In this blog I will explain what the Jesus Prayer is and then offer 3 reasons you should consider incorporating it into your spiritual life.

The Jesus Prayer (sometimes called the Prayer of the Heart or the Prayer of a Single Thought) involves repeating the simple mantra, “Lord Jesus Christ, Son of God, have mercy on me.” This is done often with the aid of a prayer rope. I bought mine here, but of course you could just use regular rosary beads. Oh, and those different colored beads that you see on the rope are just to track how many times you’ve said the prayer. They don’t indicate, as they do on the rosary, that a different prayer is to be said.

The History of the Prayer

The history of the Jesus Prayer goes back, as far as we know, to the early fifth or sixth century, with Diadochos of Photiki, who taught that repetition of the prayer leads to inner stillness. In his work, A Century on Spiritual Knowledge and Discrimination, he wrote:

“Grace at first conceals its presence in those who have been baptized, waiting to see which way the soul inclines, but when the whole man has turned towards the Lord, it then reveals to the heart its presence and there, with the feeling which words cannot express, if then a man begins to make progress in keeping the commandments and calls ceaselessly upon the Lord Jesus, the fire of God’s grace spreads even to the heart’s most outward organs of perception, consciously burning up the tares in the field of the soul.” (85)

Just an Eastern Thing?

I know what some of you are thinking: But isn’t this just an eastern thing? Are we allowed to pray it as Catholics? Think about that for a second. You’re asking, “am I allowed to repeat as a prayer, ‘Lord Jesus Christ, Son of God, have mercy on me'”? Seriously? 🙂 Yes.

If you want to read what the Catechism of the Catholic Church has to say about this practice, jump down to the end.

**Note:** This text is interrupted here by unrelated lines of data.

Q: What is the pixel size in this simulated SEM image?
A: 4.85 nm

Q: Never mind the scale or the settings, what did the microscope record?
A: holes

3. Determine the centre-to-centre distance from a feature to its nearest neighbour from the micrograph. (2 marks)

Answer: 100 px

3 Reasons to Pray the Jesus Prayer

I have taken the following 3 reasons from a page on St.Vladamir’s Orthodox Theological Seminary website and have adapted them with some of my own thoughts.

1. In order to pray always!

St. Paul calls us to pray without ceasing 1 Thess 5:17. The real questions is, how. The Jesus Prayer provides one good way to pray constantly. Our task is to draw nearer to God. St. Isaac of Syria says that it is impossible to draw near to God by any means other than increasing prayer.

2. Silence

Our lives are filled with noise: podcasts, children, traffic, chatter; even social media and texting is noisy in the sense that it distracts and interrupts us. the Jesus Prayer enables us to spend 15 or so minutes in stillness. It overrides our usual compulsive stream of consciousness about our own anxieties. Beginning with this form of prayer, then we might be led to deeper inner stillness, prayer without words. The caution here is that prayer without words is not heaviness, semi-sleep dullness. Rather, wordless prayer is alive, vigorous God-awareness.

3. Contemplation 

Contemplation has been described as clear awareness without words. Contemplation is a “seeing clearly.” We lay aside thoughts, not to lead to a vacuum or drowsiness, but to inner plenitude. We deny to affirm. Wordless contemplation is not an absence, but a presence, a God-awareness. The aim is to bring us into a direct meeting with a personal God, on God’s terms.

What the Catechism Says

The name of Jesus “is the only one that contains the presence it signifies. Jesus is the Risen One, and whoever invokes the name of Jesus is welcoming the Son of God who loved him and who gave himself up for him.

This simple invocation of faith developed in the tradition of prayer under many forms in East and West. The most usual formulation, transmitted by the spiritual writers of the Sinai, Syria, and Mt. Athos, is the invocation, “Lord Jesus Christ, Son of God, have mercy on us sinners.” It combines the Christological hymn of Philippians 2:6-11 with the cry of the publican and the blind men begging for light. By it the heart is opened to human wretchedness and the Savior’s mercy.

The invocation of the holy name of Jesus is the simplest way of praying always. When the holy name is repeated often by a humbly attentive heart, the prayer is not lost by heaping up empty phrases, but holds fast to the word and “brings forth fruit with patience.” This prayer is possible “at all times” because it is not one occupation among others but the only occupation: that of loving God, which animates and transfigures every action in Christ Jesus” (2666-8).

Here’s a helpful explanation of the Jesus Prayer by John Michael Talbot:

5 thoughts on “3 Reasons to Start Praying the Jesus Prayer

  1. Matt,
    As a Byzantine Catholic I very much enjoyed your post. The Prayer of the Heart has been a part of my life for many years. There is so much out there on the Jesus Prayer. The one book that really grabbed my interest is “The Way of the Pilgrim.” If you haven’t read it yet, I highly recommend it! It is a book I enjoy reading over and over again.

    Keep Calm and Pray The Jesus Prayer!

  2. Excellent article. I have used the Jesus Prayer very fruitfully for more than 30 years. Just don’t call it a “mantra”!

    1. Definition of mantra: “a word or sound repeated to aid concentration in meditation.” Sounds pretty spot on to me. Just because it may have negative connotations doesn’t mean we should throw it out.

      1. But, the Jesus Prayer is a prayer, not an aid to meditation or contemplation. We are supposed mean each repetition as a real petition to our Lord. The goal is to pray that prayer continually in our hearts. Real prayer, not simply contemplation.

      2. “Mantra” wouldn’t be something that the Fathers would employ to refer to the invocation of the Name of Jesus.

        So, the use of the word “mantra” is by all means, inaccurate and foreign to Christian Mystic Prayer. Probably Matt used it as a sort of introduction to the uninformed reader.